Broadcast legend Bobbie Wygant has released her memoir, “Talking to the Stars: Bobbie Wygant’s 70 Years in Television.” The Meadowbrook United Methodist Women had the privilege of hosting her at 7 p.m. Tuesday, April 9, in MUMC’s Fellowship Hall. During her seven-decade career, Wygant interviewed thousands of the most notable entertainers and celebrities from Bob Hope and Jane Fonda to Denzel Washington and Matt Damon. She was live on her midday program “Dateline” on Nov. 22, 1963, when news broke of President John F. Kennedy’s assassination.
A few months later, she interviewed the Beatles during their debut U.S. tour. Her publisher, TCU Press, has shared her speaking date with its regular subscribers so we may have a big turnout besides our own members.
Bobbie will sign books at the reception following the program. Refreshments will be served by Myra-Margaret Circle members.

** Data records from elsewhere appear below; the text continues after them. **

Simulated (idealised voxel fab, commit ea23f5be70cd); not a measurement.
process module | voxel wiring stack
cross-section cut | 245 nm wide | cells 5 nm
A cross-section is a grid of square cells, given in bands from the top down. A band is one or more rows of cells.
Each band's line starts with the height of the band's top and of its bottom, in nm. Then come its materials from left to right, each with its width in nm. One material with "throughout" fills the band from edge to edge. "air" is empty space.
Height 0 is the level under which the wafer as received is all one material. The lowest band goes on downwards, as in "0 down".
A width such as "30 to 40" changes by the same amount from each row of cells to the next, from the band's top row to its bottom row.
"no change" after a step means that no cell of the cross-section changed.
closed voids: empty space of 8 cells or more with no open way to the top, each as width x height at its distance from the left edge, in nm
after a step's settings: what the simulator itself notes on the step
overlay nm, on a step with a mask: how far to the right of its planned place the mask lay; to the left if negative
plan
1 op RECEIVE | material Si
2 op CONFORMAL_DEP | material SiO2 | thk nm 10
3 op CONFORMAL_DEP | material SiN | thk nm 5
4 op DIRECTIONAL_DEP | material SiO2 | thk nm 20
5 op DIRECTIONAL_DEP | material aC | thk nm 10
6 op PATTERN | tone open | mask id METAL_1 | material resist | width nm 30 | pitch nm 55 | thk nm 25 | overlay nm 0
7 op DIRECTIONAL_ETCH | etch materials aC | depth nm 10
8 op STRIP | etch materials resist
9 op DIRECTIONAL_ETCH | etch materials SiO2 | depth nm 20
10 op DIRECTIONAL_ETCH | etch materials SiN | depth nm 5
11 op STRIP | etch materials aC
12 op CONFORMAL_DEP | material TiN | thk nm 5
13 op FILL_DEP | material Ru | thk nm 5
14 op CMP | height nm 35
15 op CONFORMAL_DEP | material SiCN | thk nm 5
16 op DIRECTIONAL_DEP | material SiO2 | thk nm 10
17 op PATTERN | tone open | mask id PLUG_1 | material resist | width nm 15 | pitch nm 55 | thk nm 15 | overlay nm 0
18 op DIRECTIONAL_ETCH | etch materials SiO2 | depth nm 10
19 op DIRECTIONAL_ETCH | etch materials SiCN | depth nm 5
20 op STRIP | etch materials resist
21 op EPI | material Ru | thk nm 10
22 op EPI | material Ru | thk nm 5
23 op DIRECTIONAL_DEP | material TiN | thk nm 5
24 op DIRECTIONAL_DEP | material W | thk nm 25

A memorable night with Bobbie Wygant
Broadcast legend Bobbie Wygant came to Meadowbrook UMC Tuesday night to share stories from her memoir, “Talking to the Stars: Bobbie Wygant’s 70 Years in Television.” But the order of the program quickly switched when Mrs. Wygant graciously began signing her books for United Methodist Women who surrounded her as soon as she arrived in the Fellowship Hall. She then spent 45 minutes regaling us with tales of her adventures as the first woman broadcaster hired by Amon Carter two weeks before the Channel 5 went on the air in Fort Worth in 1948 as the first television station between the Mississippi River and California. From her childhood favorite, Bob Hope, who nearly tossed her from a golf cart during one free-wheeling interview, to Bette Davis, who passed on her “no nostril shot” admonition to photographers, Mrs. Wygant was an award-winning entertainment reporter. But she rose to the occasion when word of President John Kennedy’s 1963 assassination was called into the station during her live interview show. She calmly continued her interview, breaking in from time to time to relay news updates from news reporters in Dallas.